Convenience Store Investment Levels Recover as Staff Hours Continue to Fall

Investment levels in the convenience store sector have recovered slightly over the last three months after a shock fall in the summer, while concern among retailers about employment costs has led to a widening gap in optimism between sales and staff hours for the year ahead.

According to the ACS (Association of Convenience Stores) Investment Tracker which surveys over 1,200 independent retailers and a number of multiple operators, in the three months of September to November, the convenience sector invested just over £157m in stores, with independent retailers spending an average of just over £2100 per store. This is in contrast to the summer months, when investment levels dropped to £116m as retailers cut back to prepare for the impact of changes to employment costs announced by the Chancellor in the July Budget.

ACS chief executive James Lowman said: “The latest investment figures show the resilience of the convenience sector with many stores still making improvements in their business infrastructure despite rising costs and continuing shop price deflation. For stores to stay relevant and competitive, investment in better refrigeration, signage and new features and services is crucial to their long term survival.”

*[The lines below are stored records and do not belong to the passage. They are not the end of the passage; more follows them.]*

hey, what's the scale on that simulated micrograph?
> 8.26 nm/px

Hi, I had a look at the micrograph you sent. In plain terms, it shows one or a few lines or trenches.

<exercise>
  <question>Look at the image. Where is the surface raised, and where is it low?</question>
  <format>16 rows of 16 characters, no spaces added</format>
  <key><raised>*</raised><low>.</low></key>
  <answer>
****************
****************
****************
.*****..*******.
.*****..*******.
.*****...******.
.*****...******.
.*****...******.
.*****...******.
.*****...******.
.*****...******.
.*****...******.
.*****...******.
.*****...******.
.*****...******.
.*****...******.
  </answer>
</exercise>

Despite the recovery in investment levels, the percentage of retailers who have increased staff hours over the last year continues to fall, reaching just 7% – its lowest level since February 2012. When asked about the year ahead, retailers were more optimistic about increasing sales than they were in the summer but less optimistic about the prospect of increasing staff hours.

Mr Lowman continued: “As retailers look ahead to 2016, they will be faced with the introduction of a £7.20 living wage as well as continuing uncertainty over the future of business rates. The Chancellor neglected to extend the £1500 retail rate relief beyond this year, which when coupled with the cost of the living wage and other employment costs such as auto-enrolment, will have a direct negative impact on thousands of stores trading on the edge of profitability.”

Regionally, the East of England was region that saw the most investment over the last three months with 36% of stores in the area making an investment, while the lowest levels were found in Yorkshire and Humber, with just 26% investing in their business since September.